20 July – 26 August 2017 | Stevenson Gallery, Cape Town
The New Parthenon, a group exhibition that focused on the essay film and object-based installation as modes of speculative inquiry.
First defined by the German experimental filmmaker Hans Richter, the essay film has tended to emerge during periods of historic crises, and can be understood less as a genre and more as a mode of approaching the elusiveness of meaning. To essay is to attempt, and as such this exhibition considers a range of works where filmic images and objects reveal their own thinking. As Richter wrote, ‘The film essay enables the filmmaker to make the “invisible” world of thoughts and ideas visible on the screen … The essay film produces complex thought – reflections that are not necessarily bound to reality …’
From early works such as Dziga Vertov’s silent documentary Man with a Movie Camera (1929) through to later practitioners including Chris Marker, Harun Farocki and Chantal Akerman, there exists in the form of the essay film a continuum of attempts to understand the self-consciousness of images, and their relationship to the world in which they are made. Tools of this extreme self-reflexivity include dissonant shifts of authorial voice, collapses of linear movements towards synchronicities, and a polytheistic embrace of historic, personal and institutional bodies of knowledge, including speculative futures.

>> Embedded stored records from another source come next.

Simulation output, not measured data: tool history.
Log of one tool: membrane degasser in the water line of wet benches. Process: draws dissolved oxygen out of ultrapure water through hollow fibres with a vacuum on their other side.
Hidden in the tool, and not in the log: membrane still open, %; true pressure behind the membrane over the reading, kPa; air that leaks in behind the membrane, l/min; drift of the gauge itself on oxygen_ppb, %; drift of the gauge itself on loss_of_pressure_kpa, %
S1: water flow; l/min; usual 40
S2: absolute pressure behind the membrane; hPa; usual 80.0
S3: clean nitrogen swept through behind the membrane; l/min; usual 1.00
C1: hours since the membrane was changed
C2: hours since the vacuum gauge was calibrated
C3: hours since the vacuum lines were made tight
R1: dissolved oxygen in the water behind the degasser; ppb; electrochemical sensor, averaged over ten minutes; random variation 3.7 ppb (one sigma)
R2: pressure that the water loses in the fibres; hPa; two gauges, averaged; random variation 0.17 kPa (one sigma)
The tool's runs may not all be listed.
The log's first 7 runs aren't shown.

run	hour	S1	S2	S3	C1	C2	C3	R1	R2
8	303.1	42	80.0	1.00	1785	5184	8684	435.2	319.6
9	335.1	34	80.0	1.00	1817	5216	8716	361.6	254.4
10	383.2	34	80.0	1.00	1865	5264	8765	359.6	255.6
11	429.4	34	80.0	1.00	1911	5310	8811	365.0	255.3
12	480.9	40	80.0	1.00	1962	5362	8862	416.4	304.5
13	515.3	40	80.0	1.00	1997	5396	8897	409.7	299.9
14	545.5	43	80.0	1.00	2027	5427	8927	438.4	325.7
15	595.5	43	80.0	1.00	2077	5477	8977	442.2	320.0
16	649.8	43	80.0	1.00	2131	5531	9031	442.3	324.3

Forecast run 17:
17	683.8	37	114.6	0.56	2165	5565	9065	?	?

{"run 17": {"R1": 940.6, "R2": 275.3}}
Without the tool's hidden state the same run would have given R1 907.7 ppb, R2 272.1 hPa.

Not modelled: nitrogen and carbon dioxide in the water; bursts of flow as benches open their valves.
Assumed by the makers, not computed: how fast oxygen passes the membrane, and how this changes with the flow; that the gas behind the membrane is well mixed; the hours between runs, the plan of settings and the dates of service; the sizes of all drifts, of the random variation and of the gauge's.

The cornerstone of the exhibition was Penny Siopis’ film, which lends its title to the show. The New Parthenon (2016) premiered in South Africa 20 years after the artist first experimented with found home-movie footage in My Lovely Day (1997), commissioned by Okwui Enwezor for the 2nd Johannesburg Biennale, and staged as an installation. In her latest film, Siopis continues to work with the contingencies of anonymous found footage introduced into relationships with text and music. Pathos-laden reflections from an invisible subject – who may or may not be the artist’s father – recount his experiences of the modern Greek history of war, migration, otherness and tensions with ‘The West’. Set within an architecture of ruins, the spectral presences within Siopis’ work are witnesses as much to past traumas of history as to present-day horrors unfolding at sea.